Lies Told in Defense of the Truth

Hm can we just take a second to appreciate how beautiful the long stroke on the “Q” in “Quotients” is?

Ah …

Anyways. Hi!

Weʼre here to cut through the lies and talk about the truth behind Haskell/PureScript datatypes!

If you arenʼt familiar with Algebraic Data Types (ADTs), theyʼre great and I highly recommend learning about them.

ADTs are a huge upgrade in expressivity compared to C- or Java-like datatypes, but they still have their limitations. They do a great job at representing the structure of data but fail to capture all of the invariants that apply. These limitations can be seen in informal assumptions that code is expected to maintain when working with particular ADTs.By “informal” I just mean “not written into the programming language one is using” (e.g. Haskell/PureScript).

Weʼll be exploring how safe interfaces with ADTs actually work (for example, the common approach of “smart constructors”) as well as how more sophisticated type systems (ahem, dependent type systems) can precisely specify the invariants.

As usual, I will be giving most code snippets in Haskell/PureScript-ish syntax, and talking about the more theoretical side in Agda-ish syntax.

Background

Properties

Relations

Proofs

Cardinality

Better types

ADTs are great as base types, but we need to.

Subtypes and quotients have a nice duality. For example, quotients are easy to construct while subtypes are easy to destruct.

Subtypes

A subtype refines a base type by whittling it down to only values that satisfy some property.

They do this by pairing the value of the base type with the proof that that value satisfies the subtypeʼs property. If proofs are optimized away, this means that a subtype can have the same representation as its underlying type, but that is tricky to guarantee for type theories.

What this means is that subtypes are difficult to construct (since one needs to provide the proof that the value actually has the property!) but easy to destruct.

Quotients

Quotients are a bit stranger to the programmerʼs sensibility, and yet we will see that they do come up in practice. Quotients allow you to take values of the base type and selectively erase differences between them.

You essentially get to manipulate what equality looks like for a type, within reason. You do this by giving a relation that specifies which values from the base type to identify. (Equality still needs to be reflexive, symmetric, and transitive! An equivalence relation, that is.)

Quotients are super easy to construct, since they will accept any value of the base type. Metaphorically it will then erase the distinctions between different values that were identified by the relation. The catch is that this makes them difficult to destruct. How so?

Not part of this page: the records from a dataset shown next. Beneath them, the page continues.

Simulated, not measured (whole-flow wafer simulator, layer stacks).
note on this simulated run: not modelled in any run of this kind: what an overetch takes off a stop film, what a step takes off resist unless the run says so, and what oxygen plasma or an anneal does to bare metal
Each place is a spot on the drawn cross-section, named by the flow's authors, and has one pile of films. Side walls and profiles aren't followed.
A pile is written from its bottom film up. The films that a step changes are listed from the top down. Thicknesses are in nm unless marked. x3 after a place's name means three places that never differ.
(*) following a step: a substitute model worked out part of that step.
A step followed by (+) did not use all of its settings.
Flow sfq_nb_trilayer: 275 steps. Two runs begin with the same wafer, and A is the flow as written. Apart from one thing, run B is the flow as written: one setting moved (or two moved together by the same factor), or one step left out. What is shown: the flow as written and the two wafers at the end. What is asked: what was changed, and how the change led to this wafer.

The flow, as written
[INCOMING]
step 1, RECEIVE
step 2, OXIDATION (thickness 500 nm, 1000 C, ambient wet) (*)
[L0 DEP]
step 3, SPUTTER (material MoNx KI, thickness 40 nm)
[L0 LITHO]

Well, how does the type theory maintain the property that these distinctions are erased? It needs to ensure that every function that uses a value from a quotient returns the same result for values that were identified under the quotient.

That is, destructing a quotient type with a function $f$ requires a proof that for all $x$ and $y$ related by the quotientʼs relation, the function returns the same thing for both inputs. $x R y \to f(x) = f(y)$

data Quotient (t :: Type) (r :: t -> t -> Prop)

-- Property: `r x y` implies `mk x = mk y :: Quotient t r`
mk :: forall t r. t -> Quotient t r

quot : (t : Type) (r : t -> t -> Prop) -> Type

mk :
  (t : Type) (r : t -> t -> Prop) ->
  t -> quot t r

mk_eq :
  (t : Type) (r : t -> t -> Prop) (x y : t) ->
  r x y -> mk t r x = mk t r y

elim :
  (t : Type) (r : t -> t -> Prop) (z : Type)
  (f : t -> z)
  (forall (x y : t) -> r x y -> f x = f y) ->
  quot t r -> z

Cubical type theory

Cubical type theory lets you pattern match on quotients by making equalities constructors with arguments in the interval.

History of quotients

Why are they called quotients? Group theory, category theory, type theory.

Case studies

Squashing the fun out of boolean

As our first very basic example, consider quotienting Boolean by a relation Squish that identifies True with False. With some sleight of hand, weʼll also consider a similarly named (but different!) relation Squash that still generates the same quotiented type.

data Boolean = True | False

data Squish (a :: Boolean) (b :: Boolean) where
  Squish :: Squish 'True 'False

type Squished = Quotient Boolean Squish

data Squash (a :: Boolean) (b :: Boolean) where
  Squash :: forall a b. Squash a b

type Squashed = Quotient Boolean Squash

Sets and (hash)maps

Have you ever peeked into the source behind Data.Set in Haskell or PureScript?

Hereʼs Haskellʼs Data.Set.Set:

data Set a    = Bin {-# UNPACK #-} !Size !a !(Set a) !(Set a)
              | Tip

type Size     = Int

And PureScriptʼs Data.Map.Map (since Data.Set.Set k is just Data.Map.Map k Unit):

data Map k v
  = Leaf
  | Two (Map k v) k v (Map k v)
  | Three (Map k v) k v (Map k v) k v (Map k v)

Which we can specialize to v = Unit:

data Set k
  = Leaf
  | Two (Set k) k (Set k)
  | Three (Set k) k (Set k) k (Set k)

They look different: Haskell implements balanced binary trees, while PureScript implements 2–3 trees I believe?

Haskell also throws in a Size field for optimizing that operation.

They look like ordinary ADTs … but theyʼre not!!

Letʼs consider the purpose of these collections: they seek to give lookups in $O(\log n)$ time-complexity.There are lots of other concerns when optimizing functional data structures, like sharing, but this is enough for now.

Obviously they cannot scan every element, that would be $O(n)$ , so they cut down on the search space by using binary search to hone in on the element with repeated comparisons:

-- | \(O(\log n)\). Is the element in the set?
member :: forall a. Ord a => a -> Set a -> Bool
member = go
  where
    go !_ Tip = False
    go x (Bin _ y l r) = case compare x y of
      LT -> go x l
      GT -> go x r
      EQ -> True

If you havenʼt seen Haskell and PureScriptʼs compare :: forall a. Ord a => a -> a -> Ordering, check it out: Ordering is the simplest ADT that makes APIs so much nicer.

However, that requires maintaining an invariant: the elements must come in order in the set. Otherwise an element that is in the set could be missed.